78 P. 233
Sac. No. 1064.Supreme Court of California, Department Two.
September 26, 1904.
APPEAL from a judgment of the Superior Court of Tulare County and from an order denying a new trial. W.B. Wallace, Judge.
The facts are stated in the opinion.
G.W. Zartman, and C.L. Russell, for Appellants.
Bradley Farnsworth, for Respondent.
This action was brought to recover eleven hundred and ten sacks of wheat, or the value thereof in case a delivery could not be had. Judgment was entered for the
plaintiff upon the findings, and this appeal is from the judgment and order denying defendants’ motion for a new trial.
The court found that on the twenty-sixth day of July, 1900, the plaintiff was the owner, in the possession and entitled to the possession, of the wheat unthreshed in stacks on plaintiff’s land; that while plaintiff was so the owner and in possession, and entitled to the possession the defendant Linder wrongfully, in the night-time, went upon the plaintiff’s said lands, threshed the said wheat, put it in sacks, and removed it. These findings are supported by the evidence, and entitle plaintiff to judgment. The facts are in substance as follows: In September, 1899, the plaintiff, being the owner of section 13 and the south half of the northwest quarter of section 14, township 20 south, range 27 east, Mount Diablo base and meridian, entered into a contract with one Turner, under the terms of which Turner agreed to plow, seed and harrow the said land, and to seed it with wheat for the cropping season of 1900, and, when matured, to cut, thresh and clean the same, putting it in sacks in good merchantable condition. The contract provided that when Turner had so harvested the crop he would deliver to plaintiff at his warehouse one-fourth thereof, and that Turner would take “on the ground when threshed, the remaining three fourths of the crop, as full pay for all services herein required of him. Thomas Turner also agrees to do all his work in a good farmer-like manner. In consideration of the foregoing services, John Tuohy agrees that when Thomas Turner has fully performed all of the services herein mentioned to be performed by him and, as full pay and compensation thereof, he will deliver to Thomas Turner the three fourths of the drop remaining on the ground when threshed.”

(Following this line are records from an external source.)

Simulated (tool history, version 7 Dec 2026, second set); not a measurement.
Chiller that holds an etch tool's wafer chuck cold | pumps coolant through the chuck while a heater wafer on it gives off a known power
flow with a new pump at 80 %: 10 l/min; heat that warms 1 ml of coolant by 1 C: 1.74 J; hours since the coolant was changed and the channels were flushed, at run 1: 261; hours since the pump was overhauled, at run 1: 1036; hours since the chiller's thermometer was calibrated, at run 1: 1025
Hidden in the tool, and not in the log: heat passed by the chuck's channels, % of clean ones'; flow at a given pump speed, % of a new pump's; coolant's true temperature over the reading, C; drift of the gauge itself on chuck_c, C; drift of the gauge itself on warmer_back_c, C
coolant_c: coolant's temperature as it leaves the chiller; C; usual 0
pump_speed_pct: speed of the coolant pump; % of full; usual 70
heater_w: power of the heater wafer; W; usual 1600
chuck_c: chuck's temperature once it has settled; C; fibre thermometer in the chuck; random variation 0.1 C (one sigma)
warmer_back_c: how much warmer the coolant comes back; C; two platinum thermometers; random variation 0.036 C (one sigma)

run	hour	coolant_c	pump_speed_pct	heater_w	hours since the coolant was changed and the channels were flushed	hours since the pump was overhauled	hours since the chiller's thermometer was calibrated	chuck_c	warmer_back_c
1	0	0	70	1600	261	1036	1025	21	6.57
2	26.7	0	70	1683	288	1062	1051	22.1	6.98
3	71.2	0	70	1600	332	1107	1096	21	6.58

The contract contained the added provision: “Should I be owing John Tuohy any amount at the time the three fourths of the crop is to be delivered to me, I hereby authorize him to retain sufficient wheat from the said three fourths to pay himself in full, which I bind myself to deliver to him in the warehouse at Lindsay before the remainder of the three fourths is moved from the ground where threshed. The value of the wheat so taken to be the best offer Tuohy has for it at the time of delivery. THOMAS TURNER.”
Before the crop had been harvested, on June 20, 1900,
Turner had been sued by defendant Linder, and he then notified plaintiff he would have nothing further to do with the crop, and for plaintiff to look out for the crop himself.
Plaintiff then took charge of the crop, and at his own expense had the same headed and stacked in the stacks where it was when removed by Linder. It is evident that under the contract the plaintiff was entitled as owner to the undivided one fourth of the crop, and he was also entitled to the possession of the remaining three fourths until he was paid all the amounts due and owing to him by Turner. The amount properly expended by plaintiff in heading, caring for, and stacking the grain is due him by Turner, and he is entitled to said amount and to retain possession of the wheat until he is paid. The three fourths less the amount so due to plaintiff is the property of Turner or those who have succeeded to his rights, but cannot be taken from the possession of plaintiff until he is paid the amounts due him by Turner.
In Howell v. Foster, 65 Cal. 169, it is said: “There is no doubt that where one man farms land of another under an agreement by which he is to give the owner a part of the crop raised for its use, he and the owner, in the absence of a stipulation providing otherwise, become tenants in common of the crops raised. But it is just as clear that the agreement between the parties may be so framed as to secure to the owner of the land the ownership of the product until the performance of a certain stated condition.”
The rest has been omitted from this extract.